I am trying to renew a certificate with 23 subject alt names, so 24 certificates in total. Actually 12 domains once with and without wildcard.
Normally this is run in a gitlab CI pipeline but for troubleshooting I have isolated this to a single certbot command.
I am using the Let's Encrypt staging infrastructure.
All 12 domains I'm using have a CNAME entry for "_acme-challenge.$domain.$tld" pointing to "_acme-challenge.acme.puzzle.ch"

During the certbot run I get the same error for all domains:

  Domain: pitc.ch
  Type:   unauthorized
  Detail: During secondary validation: No TXT record found at _acme-challenge.pitc.ch

so presumably none of the primary validations fail and all of the secondary validations fail..

After the certbot prompt I added all requested TXT records using the dnsimple web UI and waited at least 10 minutes. I can also see all the records using unboundtest:

unbound 1.19: https://unboundtest.com/m/TXT/_acme-challenge.acme.puzzle.ch/TTKIQSCL
unbound 1.18: https://unboundtest.com/m/TXT/_acme-challenge.acme.puzzle.ch/AJ63665E
unbound 1.16: https://unboundtest.com/m/TXT/_acme-challenge.acme.puzzle.ch/EDNUCL34

even now the entries are still there, even if the challenge failed, for debugging.

Any and all hints are greatly appreciated as I'm a bit at a loss here.
Thanks!

My domain is:

*.pitc.ch,pitc.ch,*.linuxfriends.ch,linuxfriends.ch,*.linux-migration.ch,linux-migration.ch,*.linuxmigration.ch,linuxmigration.ch,*.puzzle-itc.ch,puzzle-itc.ch,*.puzzleitc.ch,puzzleitc.ch,*.puzzle-itc.com,puzzle-itc.com,*.puzzleitc.com,puzzleitc.com,*.puzzleversum.ch,puzzleversum.ch,*.puzzleversum.com,puzzleversum.com,*.puzzzle.ch,puzzzle.ch,*.puzzle-security.ch,puzzle-security.ch

I ran this command:

sudo certbot certonly --manual --dry-run --agree-tos --debug-challenges --preferred-challenge dns-01 -d *.pitc.ch,pitc.ch,*.linuxfriends.ch,linuxfriends.ch,*.linux-migration.ch,linux-migration.ch,*.linuxmigration.ch,linuxmigration.ch,*.puzzle-itc.ch,puzzle-itc.ch,*.puzzleitc.ch,puzzleitc.ch,*.puzzle-itc.com,puzzle-itc.com,*.puzzleitc.com,puzzleitc.com,*.puzzleversum.ch,puzzleversum.ch,*.puzzleversum.com,puzzleversum.com,*.puzzzle.ch,puzzzle.ch,*.puzzle-security.ch,puzzle-security.ch

It produced this output: (24 times this output all obviously with different domains and TXT values)
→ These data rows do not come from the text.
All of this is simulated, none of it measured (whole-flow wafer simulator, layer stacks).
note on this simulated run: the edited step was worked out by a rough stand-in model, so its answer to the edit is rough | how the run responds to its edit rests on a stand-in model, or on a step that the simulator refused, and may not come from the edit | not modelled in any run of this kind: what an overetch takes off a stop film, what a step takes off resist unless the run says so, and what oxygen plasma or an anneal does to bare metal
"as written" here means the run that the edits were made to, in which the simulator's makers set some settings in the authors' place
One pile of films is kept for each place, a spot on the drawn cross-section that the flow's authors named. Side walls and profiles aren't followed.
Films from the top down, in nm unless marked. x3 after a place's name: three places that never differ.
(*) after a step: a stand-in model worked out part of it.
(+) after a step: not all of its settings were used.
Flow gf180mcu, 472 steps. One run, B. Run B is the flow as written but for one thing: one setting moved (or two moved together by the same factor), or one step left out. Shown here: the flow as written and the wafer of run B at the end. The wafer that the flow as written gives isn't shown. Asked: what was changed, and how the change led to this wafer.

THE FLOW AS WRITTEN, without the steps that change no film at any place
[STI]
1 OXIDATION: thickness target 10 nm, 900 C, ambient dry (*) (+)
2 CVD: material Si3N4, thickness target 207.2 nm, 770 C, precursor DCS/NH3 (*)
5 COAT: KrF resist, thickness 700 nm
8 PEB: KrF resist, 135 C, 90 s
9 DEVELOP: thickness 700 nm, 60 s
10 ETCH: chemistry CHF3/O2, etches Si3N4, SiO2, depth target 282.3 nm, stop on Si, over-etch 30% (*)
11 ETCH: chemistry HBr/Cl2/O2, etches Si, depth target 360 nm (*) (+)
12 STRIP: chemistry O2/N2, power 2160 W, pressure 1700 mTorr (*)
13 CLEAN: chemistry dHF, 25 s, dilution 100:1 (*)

- - - - - - - - - - - - - - - - - - - - - - - - - - - - - - - - - - - - - - - -
Please deploy a DNS TXT record under the name:

_acme-challenge.pitc.ch.

with the following value:

yTYUDfIMF4vfeWsWAeflADveyGEfg8D0blWfWF3fuhI

(This must be set up in addition to the previous challenges; do not remove,
replace, or undo the previous challenge tasks yet. Note that you might be
asked to create multiple distinct TXT records with the same name. This is
permitted by DNS standards.)

- - - - - - - - - - - - - - - - - - - - - - - - - - - - - - - - - - - - - - - -
Press Enter to Continue

The version of my client is (e.g. output of certbot --version or certbot-auto --version if you're using Certbot):
certbot 2.8.0 however I also have this issue in a CI pipeline where we use lego with the dnsimple integration. Certbot is just used locally for easier testing.

1 Like

Hi @nerrehmit, and welcome to the LE community forum :slight_smile:

In general, that implies that the primary validation passed the test.
It's hard to say why some DNS systems' tests would pass and some would fail.
I'd start by checking your entire DNS system for any anomalies.

2 Likes

There have been challenges lately with this sort of setup, as the DNS response gets so large that their DNS resolver doesn't like it. If you can rework your system to use a different name for each domain name, it might be more reliable.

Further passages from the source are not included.